Job Overview:
As a Cloud Engineer – Operations, you will be responsible for maintaining cloud infrastructure to ensure the reliability, availability, and performance of cloud-based services. You will work closely with cross-functional teams to support, troubleshoot, and optimize cloud environments, leveraging Azure DevOps, automation, and best practices for efficient operations.
Key Responsibilities:
Cloud Infrastructure Management:
- Follow Standard Operating Procedures (SOPs) to manage cloud infrastructure on Azure.
- Ensure the scalability, availability, and performance of cloud-based services.
- Implement Infrastructure as Code (IaC) practices using Terraform and Azure Resource Manager (ARM) templates.
Monitoring & Service Management:
- Implement and manage monitoring solutions (e.g., Prometheus, Grafana, Azure Monitoring Service).
- Proactively identify and address performance issues using logs and metrics.
- Handle incident response, troubleshooting, and problem resolution within SLA timelines.
- Perform change management, problem management, and represent changes in CAB (Change Advisory Board).

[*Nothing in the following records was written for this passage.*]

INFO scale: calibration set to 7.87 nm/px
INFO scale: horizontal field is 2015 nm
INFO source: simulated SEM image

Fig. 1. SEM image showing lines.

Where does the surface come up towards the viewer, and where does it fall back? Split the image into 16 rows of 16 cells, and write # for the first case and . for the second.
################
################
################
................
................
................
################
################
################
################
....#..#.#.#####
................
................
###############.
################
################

- Gather and analyze system metrics to assist in performance tuning and fault resolution.
Automation & Scripting:
- Develop and maintain automation scripts for cloud operations using Python, Bash, PowerShell, and Go.
- Implement configuration management tools (e.g., Ansible, Puppet, Terraform) to ensure consistent and automated system configurations.
- Leverage Azure DevOps pipelines for continuous deployment and automation.
Security & Compliance:
- Implement and enforce security best practices for cloud environments.
- Ensure compliance with industry standards, regulatory requirements, and security frameworks (e.g., CIS Benchmarks, ITIL, NIST).
- Manage and secure Public Key Infrastructure (PKI) for cloud-based authentication and encryption.
Collaboration & Communication:
- Work closely with DevOps, security, and development teams to align cloud infrastructure with business requirements.
- Provide technical guidance to support teams and cross-functional stakeholders.
- Participate in cross-functional team discussions to solve technical challenges.
Performance Optimization:
- Identify and implement cost and performance optimizations for cloud resources.
- Conduct capacity planning, performance assessments, and system benchmarking.
- Proactively address performance bottlenecks and infrastructure improvements.
Disaster Recovery & Backup:
- Design and implement disaster recovery (DR) strategies for cloud environments.
- Conduct regular DR testing to validate backup and recovery processes.
- Implement backup policies ensuring business continuity in case of failures.
Documentation & Reporting:
- Create and maintain comprehensive documentation for cloud configurations, processes, and procedures.
- Generate operational reports on system health, performance metrics, and incidents.
Qualifications & Requirements:
- Bachelor’s degree in Computer Science, Information Technology, or related field.
- 6+ years of experience in Cloud Operations Engineering or a similar role.
- Strong expertise in Azure Cloud and experience with other platforms like AWS or GCP is a plus.
- Proficiency in scripting & automation (Python, Bash, PowerShell, Go).
- Experience working with Azure DevOps, GitLab CI/CD pipelines, and automation workflows.
- Hands-on experience with Infrastructure as Code (IaC) tools such as Terraform, ARM templates.
- Familiarity with containerization & orchestration (Docker, Kubernetes, Helm, ArgoCD).
- Experience with monitoring & logging tools (Prometheus, Grafana, Azure Monitoring Service, ELK Stack, Graylog/Loki).
- Strong knowledge of cloud security best practices.
- Problem-solving mindset with strong troubleshooting skills.
- Excellent communication & collaboration skills to work effectively in cross-functional teams.
- Azure Certifications: Microsoft Certified: Azure Administrator, Azure Solutions Architect, ITIL (preferred).